For a vast majority of the audience, the opening night of Bulmers Best Of The Edinburgh Fest would have been a first taste of bought-and-paid-for laughs this Comedy Festival season. That was the impression, at least, as comics Joe Rowntree, Jimmy McGhie and John Fothergill each battled to shake the crowd from complacency. The trio were effectively charged with warming patrons up for the month ahead, vying for the public's lazy appreciation of quality material.
That distinction is important, too: Bulmers Best of the Edinburgh Fest... did, pleasingly, fuse quantity with quality, a consistently enjoyable evening on offer. Fothergill, as the final act of the evening, seemed to fare the best with the crowd. Exuding childlike mischief with a bloke-at-the-pub charm, Fothergill - a complete natural - produced smiles all round. The two acts prior, McGhie and Rowntree, were similarly entertaining, but their gags lacked in potency by comparison, if only slightly. Essentially, the three comics stepped up to the plate, without a lull or dip in quality evident.

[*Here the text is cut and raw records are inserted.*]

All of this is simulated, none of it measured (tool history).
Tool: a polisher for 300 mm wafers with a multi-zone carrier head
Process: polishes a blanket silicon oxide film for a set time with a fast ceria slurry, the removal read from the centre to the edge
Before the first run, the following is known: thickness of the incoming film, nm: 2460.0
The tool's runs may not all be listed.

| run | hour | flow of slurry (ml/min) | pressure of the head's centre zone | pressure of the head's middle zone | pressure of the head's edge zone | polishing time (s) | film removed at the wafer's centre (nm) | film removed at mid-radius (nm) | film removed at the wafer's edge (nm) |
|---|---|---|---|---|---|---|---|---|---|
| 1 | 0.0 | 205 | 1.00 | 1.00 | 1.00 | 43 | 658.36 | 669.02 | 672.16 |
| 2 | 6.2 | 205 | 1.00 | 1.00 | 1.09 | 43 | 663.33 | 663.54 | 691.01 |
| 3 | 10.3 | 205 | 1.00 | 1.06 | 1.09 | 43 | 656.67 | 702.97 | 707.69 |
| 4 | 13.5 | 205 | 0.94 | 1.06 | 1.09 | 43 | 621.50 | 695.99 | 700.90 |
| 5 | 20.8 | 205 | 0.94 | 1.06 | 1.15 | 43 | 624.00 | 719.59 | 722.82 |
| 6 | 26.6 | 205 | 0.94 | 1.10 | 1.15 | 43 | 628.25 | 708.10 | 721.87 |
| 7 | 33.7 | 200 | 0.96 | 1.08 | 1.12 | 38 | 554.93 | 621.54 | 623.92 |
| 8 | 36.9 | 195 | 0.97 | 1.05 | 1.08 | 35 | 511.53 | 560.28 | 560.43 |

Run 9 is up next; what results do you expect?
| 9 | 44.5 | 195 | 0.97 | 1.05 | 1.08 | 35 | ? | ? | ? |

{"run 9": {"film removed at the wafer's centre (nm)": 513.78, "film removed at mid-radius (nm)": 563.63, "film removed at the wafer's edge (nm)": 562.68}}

Interestingly, each of the three acts seemed to flit from razor-sharp wit to unabashed smut without notice. The imposition of blue humor seemed as simple as a flick of a switch, often coming from left-of-field. While the show overall could never really be received as an exhibition of outrageously offensive material, the transition from style to style did prove surprising. To that end, this was an evening largely defined by sudden spots of 'B-grade late-show filth' - a phrase coined by McGhie himself - and once the audience had adjusted to the trend, it was smooth sailing.
As the season rolls on, these comics are bound to feed off the energy from hungry festival crowds to render Bulmers Best... a formidable attraction. This opening night, however, you couldn't help but feel that the show suffered from a lackluster reception - one wholly undeserved. Recommended.